Opinion
NO. 02-15-00230-CR
04-28-2016
ABDIFATAH ABSHIR FARAH APPELLANT v. THE STATE OF TEXAS STATE
FROM CRIMINAL DISTRICT COURT NO. 3 OF TARRANT COUNTY
TRIAL COURT NO. 1316808D MEMORANDUM OPINION
In November 2013, the trial court placed Appellant Abdifatah Abshir Farah on eight years' deferred adjudication community supervision upon his plea of guilty to the offense of aggravated assault with a deadly weapon. In January 2015, the State filed a petition to proceed to adjudication, alleging that Farah had violated several terms and conditions of his community supervision. At a hearing on the State's petition, Farah pleaded true to the State's allegations, and the trial court sentenced him to five years' confinement in the Institutional Division of the Texas Department of Criminal Justice (IDTDCJ).
Farah's court-appointed appellate counsel has filed a motion to withdraw and a brief in support of that motion. Counsel avers that in his professional opinion, the appeal is frivolous. Counsel's brief and motion meet the requirements of Anders v. California by presenting a professional evaluation of the record and demonstrating why there are no arguable grounds for relief. See 386 U.S. 738, 87 S. Ct. 1396 (1967). In compliance with Kelly v. State, counsel notified Farah of his motion to withdraw, provided him a copy of the motion and brief, informed him of his right to file a pro se response, informed him of his right to seek discretionary review should this court hold the appeal is frivolous, and took concrete measures to facilitate Farah's review of the appellate record. See 436 S.W.3d 313, 319 (Tex. Crim. App. 2014). This court informed Farah that he may file a pro se brief, but he did not do so. The State did not submit a brief.

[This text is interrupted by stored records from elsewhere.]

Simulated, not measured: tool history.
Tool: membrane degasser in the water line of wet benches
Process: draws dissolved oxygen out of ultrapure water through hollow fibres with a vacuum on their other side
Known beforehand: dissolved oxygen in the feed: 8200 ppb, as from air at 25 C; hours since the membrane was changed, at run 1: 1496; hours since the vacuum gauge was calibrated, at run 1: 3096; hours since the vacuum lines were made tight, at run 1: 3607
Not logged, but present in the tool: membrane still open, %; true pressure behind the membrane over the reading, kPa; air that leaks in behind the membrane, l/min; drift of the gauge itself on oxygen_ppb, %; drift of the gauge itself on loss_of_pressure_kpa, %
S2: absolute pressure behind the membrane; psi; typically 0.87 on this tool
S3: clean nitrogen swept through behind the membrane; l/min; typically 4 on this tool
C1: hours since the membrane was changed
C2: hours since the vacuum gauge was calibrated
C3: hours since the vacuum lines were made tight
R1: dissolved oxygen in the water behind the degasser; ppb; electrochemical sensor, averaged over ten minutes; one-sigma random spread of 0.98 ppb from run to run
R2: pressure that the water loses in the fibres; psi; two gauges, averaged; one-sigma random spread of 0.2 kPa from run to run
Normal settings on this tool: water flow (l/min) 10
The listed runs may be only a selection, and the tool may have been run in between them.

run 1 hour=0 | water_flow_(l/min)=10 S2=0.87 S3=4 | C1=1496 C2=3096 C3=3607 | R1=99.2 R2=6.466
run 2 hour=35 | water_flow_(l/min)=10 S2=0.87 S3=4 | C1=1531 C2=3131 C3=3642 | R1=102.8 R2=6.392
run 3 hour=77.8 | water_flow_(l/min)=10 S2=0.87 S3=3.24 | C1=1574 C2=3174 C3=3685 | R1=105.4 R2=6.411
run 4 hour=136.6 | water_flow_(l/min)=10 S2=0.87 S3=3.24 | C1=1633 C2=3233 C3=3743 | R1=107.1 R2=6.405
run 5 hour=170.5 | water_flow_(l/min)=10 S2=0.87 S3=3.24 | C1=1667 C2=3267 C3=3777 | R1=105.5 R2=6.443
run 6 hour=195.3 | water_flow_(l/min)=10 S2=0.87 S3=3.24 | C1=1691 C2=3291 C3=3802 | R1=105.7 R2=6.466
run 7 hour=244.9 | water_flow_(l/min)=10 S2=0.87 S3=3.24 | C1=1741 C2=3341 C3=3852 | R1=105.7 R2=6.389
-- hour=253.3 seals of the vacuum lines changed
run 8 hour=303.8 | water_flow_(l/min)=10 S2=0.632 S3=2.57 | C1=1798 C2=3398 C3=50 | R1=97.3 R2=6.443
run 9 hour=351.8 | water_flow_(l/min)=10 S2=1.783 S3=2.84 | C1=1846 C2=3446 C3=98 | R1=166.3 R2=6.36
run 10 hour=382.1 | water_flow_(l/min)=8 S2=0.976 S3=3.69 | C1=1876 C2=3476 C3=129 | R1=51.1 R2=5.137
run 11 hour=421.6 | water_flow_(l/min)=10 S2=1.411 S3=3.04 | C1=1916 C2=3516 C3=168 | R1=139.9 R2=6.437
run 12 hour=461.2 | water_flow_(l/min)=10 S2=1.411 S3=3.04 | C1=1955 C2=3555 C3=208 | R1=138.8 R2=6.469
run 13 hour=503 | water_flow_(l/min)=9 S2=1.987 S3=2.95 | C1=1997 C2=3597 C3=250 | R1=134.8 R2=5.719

Once an appellant's court-appointed attorney files a motion to withdraw on the ground that the appeal is frivolous and fulfills the requirements of Anders, this court is obligated to undertake an independent examination of the record. See Stafford v. State, 813 S.W.2d 503, 511 (Tex. Crim. App. 1991); Mays v. State, 904 S.W.2d 920, 922-23 (Tex. App.—Fort Worth 1995, no pet.). Only then may we grant counsel's motion to withdraw. See Penson v. Ohio, 488 U.S. 75, 82-83, 109 S. Ct. 346, 351 (1988).
We have carefully reviewed the record and counsel's brief, and we agree with counsel that this appeal is wholly frivolous and without merit; we find nothing in the record that might arguably support the appeal. See Bledsoe v. State, 178 S.W.3d 824, 827-28 (Tex. Crim. App. 2005); see also Meza v. State, 206 S.W.3d 684, 685 n.6 (Tex. Crim. App. 2006). We grant counsel's motion to withdraw.
We note, however, that the judgment adjudicating Farah's guilt contains two clerical errors. See Lumpkins v. State, No. 03-10-00702-CR, 2011 WL 6938517, at *1 (Tex. App.—Austin Dec. 29, 2011, no pet.) (mem. op., not designated for publication) (correcting clerical errors contained in judgments before affirming conviction in frivolous appeal under Anders). On page 1, a box is selected that states, "SENTENCE OF CONFINEMENT SUSPENDED, DEFENDANT PLACED ON COMMUNITY SUPERVISION FOR 8 YEARS." And on page 2, a box is selected that states, "The Court ORDERS Defendant's sentence of confinement SUSPENDED. The Court ORDERS Defendant placed on community supervision for the adjudged period (above) . . . ." The record is clear that the trial court revoked Farah's deferred adjudication community supervision and sentenced him to five years' confinement in the IDTDCJ. It did not additionally suspend imposition of that five-year sentence and place Farah on straight community supervision for eight years. We modify the judgment adjudicating Farah's guilt to reflect (1) that the two boxes indicating that Farah's sentence of confinement is suspended are not selected and (2) that the box next to the statement "The Court ORDERS Defendant's sentence EXECUTED" is selected.
We affirm the trial court's judgment as modified.
/s/ Bill Meier
BILL MEIER
JUSTICE PANEL: MEIER, GABRIEL, and SUDDERTH, JJ. DO NOT PUBLISH
Tex. R. App. P. 47.2(b) DELIVERED: April 28, 2016
See Tex. R. App. P. 47.4.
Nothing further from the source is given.